Optimizing Power BI: A Practical Guide to DirectQuery Performance – Part 3

Welcome back to part 3 in a series of articles where you will learn how to improve and optimize the performance of your Power BI DirectQuery semantic models.
In part 1 we covered the basic aspects of DirectQuery semantic models in Power BI, such as the importance of star schema modeling in Power BI and how to troubleshoot slow running queries in Power BI.
In part 2 we expanded on those ideas and walked through how to practically improve your DirectQuery semantic model performance. We also discussed the importance of moving data transformations upstream and limiting complex DAX and Power Query logic in your semantic model.

In this part, we will cover some other advanced topic in Power BI that can impact performance of DirectQuery semantic models.
We will introduce concepts such as:

  • Multiple data islands / source groups and cross source group queries.
  • DAX fusion and how you can leverage it.
  • How does query parallelism work?
  • How to change join types for Power BI generated queries to your underlying data source.
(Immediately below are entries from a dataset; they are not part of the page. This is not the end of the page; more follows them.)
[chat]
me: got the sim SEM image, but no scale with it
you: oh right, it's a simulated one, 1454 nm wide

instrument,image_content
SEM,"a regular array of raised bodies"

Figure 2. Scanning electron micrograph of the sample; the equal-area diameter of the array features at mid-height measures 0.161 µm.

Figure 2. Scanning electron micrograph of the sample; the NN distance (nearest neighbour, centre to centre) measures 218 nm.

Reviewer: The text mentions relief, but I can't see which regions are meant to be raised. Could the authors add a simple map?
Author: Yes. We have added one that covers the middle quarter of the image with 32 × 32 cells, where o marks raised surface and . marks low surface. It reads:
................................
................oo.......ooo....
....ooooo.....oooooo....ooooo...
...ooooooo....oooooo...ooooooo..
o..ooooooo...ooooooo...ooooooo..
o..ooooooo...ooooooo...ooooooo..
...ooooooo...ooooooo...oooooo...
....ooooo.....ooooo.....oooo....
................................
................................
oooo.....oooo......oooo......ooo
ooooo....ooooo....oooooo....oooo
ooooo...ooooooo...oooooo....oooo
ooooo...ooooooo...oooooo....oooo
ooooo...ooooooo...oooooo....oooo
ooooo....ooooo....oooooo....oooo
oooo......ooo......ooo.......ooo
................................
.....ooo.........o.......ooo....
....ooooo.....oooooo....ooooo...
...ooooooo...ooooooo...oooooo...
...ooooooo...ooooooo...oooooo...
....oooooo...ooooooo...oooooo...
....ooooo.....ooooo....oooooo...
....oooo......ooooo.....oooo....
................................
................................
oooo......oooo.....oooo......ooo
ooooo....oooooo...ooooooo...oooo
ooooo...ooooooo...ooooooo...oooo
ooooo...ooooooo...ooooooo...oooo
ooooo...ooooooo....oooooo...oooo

Combining data from different data islands

Data in your semantic model can come from both DirectQuery and Import data sources. Data originating from separate storage engines or different DirectQuery data sources are seen as different data islands (source groups). A Power BI semantic model can consist of multiple data islands, which also makes your semantic model a composite model.

Limited and Regular relationships in Power BI DirectQuery

Relationships in Power BI are defined as either regular relationships or limited relationships. Regular relationships are created whenever Power BI can determine the “one” side of a relationship. Meaning the column involved in a relationship that contains unique values. For example, if you have dimension and fact tables in your model, the dimension tables are usually on the one side of a relationship and the fact tables on the many side.
A one-to-many relationship between two tables within the same data island is always classified as a regular relationship.

A limited relationship can be defined in two scenarios. Either because a relationship within the same source group is defined as a many-to-many relationship. Or a relationship between two tables spanns different source groups. In this case it doesn’t matter if the relationship is defined as one-to-many relationship, Power BI will still define it as a limited relationship.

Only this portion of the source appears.